A learning experience

  • Education
  • Sunday, 09 Nov 2014

IT was an extraordinary day for a class of 51 marginalised children and 35 Taylor’s College mentors-cum-teachers.

Making a stand for everyone’s right to education, which can take place anywhere and at any time, Taylor’s College organised the “Classroom Experience” for children from the Kirtarsh Handicapped and Disabled Children’s Home.

“I believe learning can take place anywhere, at any time, and education is a life-long process,” said Taylor’s College president Lim Tou Boon.

“We need to be aware that learning is not confined to the four walls of a classroom. Learning can take place in a park, at home, or on the Internet, and not just from Monday to Friday.

“With that in mind, we are pleased to give back to society through ‘The Classroom Experience’ project and, at the same time, nurture invaluable learning, leadership and life skills in our students.

“It takes a lot of courage to plan and execute this project and I congratulate the team for successfully organising it,” he added.

Children, between the ages of 10 and 12, were treated to a day of fun learning which started with a morning exercise session. The learning experience was personalised with a mentor assigned to oversee two or three children. Among the subjects taught were Mathematics, English and Art.

The “Classroom Experience”, which was inspired by the “Classroom Mumbai” project carried out by the Akanksha Foundation, a non-profit organisation in India, offered a two-way learning opportunity which benefitted the marginalised children, who learned from their mentors, as well as the volunteer teachers and mentors who experienced the joys and challenges of being an educator.

“These children are not often exposed to opportunities outside the home,” said Kirtarsh Handicapped and Disabled Children’s Home caretaker Judith Pamela Muthiah.

“I am very thankful to be included in this ‘Classroom Experience’ for that reason. The children thoroughly enjoyed the activities especially with the mentors who did a good job in guiding the children.”

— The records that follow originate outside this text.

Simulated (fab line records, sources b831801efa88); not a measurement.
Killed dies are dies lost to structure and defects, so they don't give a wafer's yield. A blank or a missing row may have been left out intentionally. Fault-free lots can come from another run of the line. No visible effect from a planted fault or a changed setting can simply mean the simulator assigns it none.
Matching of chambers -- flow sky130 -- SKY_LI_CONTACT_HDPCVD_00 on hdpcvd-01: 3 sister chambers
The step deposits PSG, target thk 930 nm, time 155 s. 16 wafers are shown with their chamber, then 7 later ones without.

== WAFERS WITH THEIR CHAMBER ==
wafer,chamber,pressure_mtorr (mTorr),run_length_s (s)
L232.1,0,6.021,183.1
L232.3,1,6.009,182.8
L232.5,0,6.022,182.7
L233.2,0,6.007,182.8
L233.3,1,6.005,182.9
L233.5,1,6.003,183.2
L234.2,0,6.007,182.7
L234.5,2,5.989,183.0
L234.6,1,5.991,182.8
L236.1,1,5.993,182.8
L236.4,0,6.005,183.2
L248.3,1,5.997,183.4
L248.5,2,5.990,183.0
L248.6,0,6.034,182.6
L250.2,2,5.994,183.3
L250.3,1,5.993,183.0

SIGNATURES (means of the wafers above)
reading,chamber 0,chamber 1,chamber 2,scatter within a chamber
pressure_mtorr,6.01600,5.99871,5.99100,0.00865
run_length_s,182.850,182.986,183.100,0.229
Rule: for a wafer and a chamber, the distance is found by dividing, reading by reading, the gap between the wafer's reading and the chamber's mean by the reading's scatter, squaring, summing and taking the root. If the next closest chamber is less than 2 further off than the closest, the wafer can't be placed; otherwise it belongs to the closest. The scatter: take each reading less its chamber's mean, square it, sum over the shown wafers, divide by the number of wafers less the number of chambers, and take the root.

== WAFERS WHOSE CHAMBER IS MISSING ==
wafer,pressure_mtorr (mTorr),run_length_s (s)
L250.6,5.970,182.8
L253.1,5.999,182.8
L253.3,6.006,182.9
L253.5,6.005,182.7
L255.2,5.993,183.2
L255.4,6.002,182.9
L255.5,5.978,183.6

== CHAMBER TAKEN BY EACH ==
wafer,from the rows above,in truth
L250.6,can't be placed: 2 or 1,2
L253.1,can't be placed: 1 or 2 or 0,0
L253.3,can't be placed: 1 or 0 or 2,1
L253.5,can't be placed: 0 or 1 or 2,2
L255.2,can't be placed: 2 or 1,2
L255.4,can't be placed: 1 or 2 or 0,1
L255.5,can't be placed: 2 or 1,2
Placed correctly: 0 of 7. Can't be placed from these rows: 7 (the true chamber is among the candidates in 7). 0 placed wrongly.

Sharing her experiences organising the project, organising chairperson, Yap Pei Ru said, “The common challenges we face with projects like this are often related to funding and acquiring committed volunteers. In order to ensure the success of social responsibility projects, passion and discipline are essential.”

The “Classroom Experience” project is a collaborative effort between the Taylor’s College Rotaract Club and the Taylor’s College Reading Bus Programme, with the support of the Rotaract Club of Bandar Sunway.